Question about aggregating by levels in hierarchical model

I am not sure if the title is very well worded, but my question relates to aggregating levels in multilevel models. I also think this question might be super straightforward but i’ve gotten myself a bit confused and now need some clarity.
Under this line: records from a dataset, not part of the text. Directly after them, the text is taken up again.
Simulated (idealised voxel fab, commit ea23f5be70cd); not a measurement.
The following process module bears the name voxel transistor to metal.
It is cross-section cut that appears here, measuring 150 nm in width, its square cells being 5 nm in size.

Let’s say I am working with the penguins dataset commonly used by seaborn and I have the following model:

import seaborn as sns
import pandas as pd
import pymc as pm
import pymc.sampling.jax as pmjax
import numpy as np
from sklearn.preprocessing import StandardScaler
scaler = StandardScaler()

rng = np.random.default_rng(RANDOM_SEED)

# Load data
df = sns.load_dataset("penguins").dropna()

# Species
species_factorized, species_list = pd.factorize(df["species"])
df["species_factorized"] = species_factorized

# Island
island_factorized, island_list = pd.factorize(df["island"])
df["island_factorized"] = island_factorized

# Penguin sex
sex_factorized, sex_list = pd.factorize(df["sex"])
df["sex_factorized"] = sex_factorized

# Standardize data
features = ["bill_length_mm", "bill_depth_mm","flipper_length_mm"]
observed = "body_mass_g"
df[features+[observed]] = scaler.fit_transform(df[features + [observed]])

# Define coords
coords = {"species"  : species_list,
          "island"   : island_list,
          "sex"      : sex_list,
          "features" : features}

# Model
with pm.Model(coords=coords) as model:
    # Define data
    species_idx = pm.ConstantData("species_idx", species_factorized      , dims='obs_id')
    island_idx  = pm.ConstantData("island_idx" , island_factorized       , dims='obs_id')
    sex_idx     = pm.ConstantData("sex_idx"    , sex_factorized          , dims='obs_id')
    X           = pm.ConstantData("data"   , df[features].to_numpy() , dims=('obs_id','features'))

    # priors
    mu0 = pm.Normal("mu0", mu=0, sigma=10)
    sigma0 = pm.HalfNormal("sigma0",1)

    # params
    beta_species = pm.Normal("beta_species", mu=mu0, sigma=sigma0, dims="species")
    beta_island  = pm.Normal("beta_island" , mu=mu0, sigma=sigma0, dims="island")
    beta_sex     = pm.Normal("beta_sex"    , mu=mu0, sigma=sigma0, dims="sex")
    beta_data    = pm.Normal("beta_data"   , mu=mu0, sigma=sigma0, dims="features")

    # linear model
    like_mean = pm.Deterministic("like_mean",beta_species[species_idx] + beta_island[island_idx] + beta_sex[sex_idx] + (X*beta_data).sum(axis=-1),dims="obs_id")
    # Likelihood
    error = pm.Exponential("error",lam=1)
    likelihood = pm.Normal("likelihood",mu=like_mean,sigma=error,observed=df[observed].to_numpy(),dims="obs_id")

    # Sample
    idata = pmjax.sample_numpyro_nuts(2000,chains=4, idata_kwargs=dict(log_likelihood = True), random_seed=RANDOM_SEED)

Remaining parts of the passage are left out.